Wed, Jul 01, 2009 - Page 14 News List

[CLASSICAL DVD REVIEW]

By Bradley Winterton  /  CONTRIBUTING REPORTER

Stephen Langridge’s staging, too, left me wondering what had happened to the imagination in opera production. Innumerable nonrealistic, nightmarish effects are technically available these days, yet here we were with a simple semi-circular arena to stand for the labyrinth, and an open stage with a line of light (the distant breaking waves, presumably) to represent the shore.

A bare-chested John Tomlinson and his adversary Johan Reuter (Theseus) might roar, and utter their graceless lines with all the savagery at their disposal, but the result is unpersuasive. Tomlinson is a great Wagnerian, but here his performance, combined with earthbound stage designs, does little to arouse awe or wonder.

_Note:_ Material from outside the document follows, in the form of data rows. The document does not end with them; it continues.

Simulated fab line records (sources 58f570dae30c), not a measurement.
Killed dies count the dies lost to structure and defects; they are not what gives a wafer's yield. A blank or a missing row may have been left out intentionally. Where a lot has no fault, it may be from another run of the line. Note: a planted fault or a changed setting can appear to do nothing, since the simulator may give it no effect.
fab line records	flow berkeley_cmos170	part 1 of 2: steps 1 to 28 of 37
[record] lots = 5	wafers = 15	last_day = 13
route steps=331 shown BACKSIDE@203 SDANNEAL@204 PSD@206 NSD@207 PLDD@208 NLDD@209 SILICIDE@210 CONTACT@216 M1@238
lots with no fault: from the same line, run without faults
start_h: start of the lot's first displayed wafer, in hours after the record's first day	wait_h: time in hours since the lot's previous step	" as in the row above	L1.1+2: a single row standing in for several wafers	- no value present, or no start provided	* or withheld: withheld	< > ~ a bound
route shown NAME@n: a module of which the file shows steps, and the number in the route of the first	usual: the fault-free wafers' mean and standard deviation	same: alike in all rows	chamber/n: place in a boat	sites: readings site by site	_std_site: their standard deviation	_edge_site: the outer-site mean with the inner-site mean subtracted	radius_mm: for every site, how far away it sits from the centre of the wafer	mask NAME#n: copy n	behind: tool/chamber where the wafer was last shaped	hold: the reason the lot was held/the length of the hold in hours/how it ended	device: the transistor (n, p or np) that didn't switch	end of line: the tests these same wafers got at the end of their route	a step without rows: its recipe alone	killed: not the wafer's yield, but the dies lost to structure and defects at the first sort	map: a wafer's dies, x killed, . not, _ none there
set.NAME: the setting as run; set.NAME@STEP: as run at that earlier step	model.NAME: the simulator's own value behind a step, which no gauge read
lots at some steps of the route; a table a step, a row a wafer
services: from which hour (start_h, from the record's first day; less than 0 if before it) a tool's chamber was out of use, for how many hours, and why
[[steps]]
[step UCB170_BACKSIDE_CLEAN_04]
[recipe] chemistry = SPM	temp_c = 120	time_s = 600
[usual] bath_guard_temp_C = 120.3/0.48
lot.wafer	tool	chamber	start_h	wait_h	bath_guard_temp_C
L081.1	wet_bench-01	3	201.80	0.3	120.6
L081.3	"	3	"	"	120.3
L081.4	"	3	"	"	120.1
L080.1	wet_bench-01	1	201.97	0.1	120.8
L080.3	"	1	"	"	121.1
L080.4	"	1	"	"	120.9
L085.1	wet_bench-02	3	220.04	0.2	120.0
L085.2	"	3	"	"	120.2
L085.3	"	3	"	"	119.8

The exception to this bleak impression lay in the highly poetic and memorable libretto by David Harsent. For me, this world premiere was, above all else, Harsent’s evening.

There were a few other compensations. The Snake Priestess (Andrew Watts) represented a potent idea, and the chorus overseeing the slaughter down in the labyrinth at least looked impressive. But these were small rewards for over three hours of aural pain.

This DVD may increase tourism to Crete, but it’s unlikely to ratchet up sales for the baleful music of Harrison Birtwistle. And most of the younger opera composers have turned their backs on this kind of dissonant modernism, opting instead for a variety of other, more accessible styles.

In the same way that bleak Bauhaus is by no means the last word in architecture, so too is this kind of user-unfriendly music surely doomed to become a footnote, albeit a rather long one, in musical history books. Maybe the sentimental pop musicians so berated by Birtwistle had a point after all.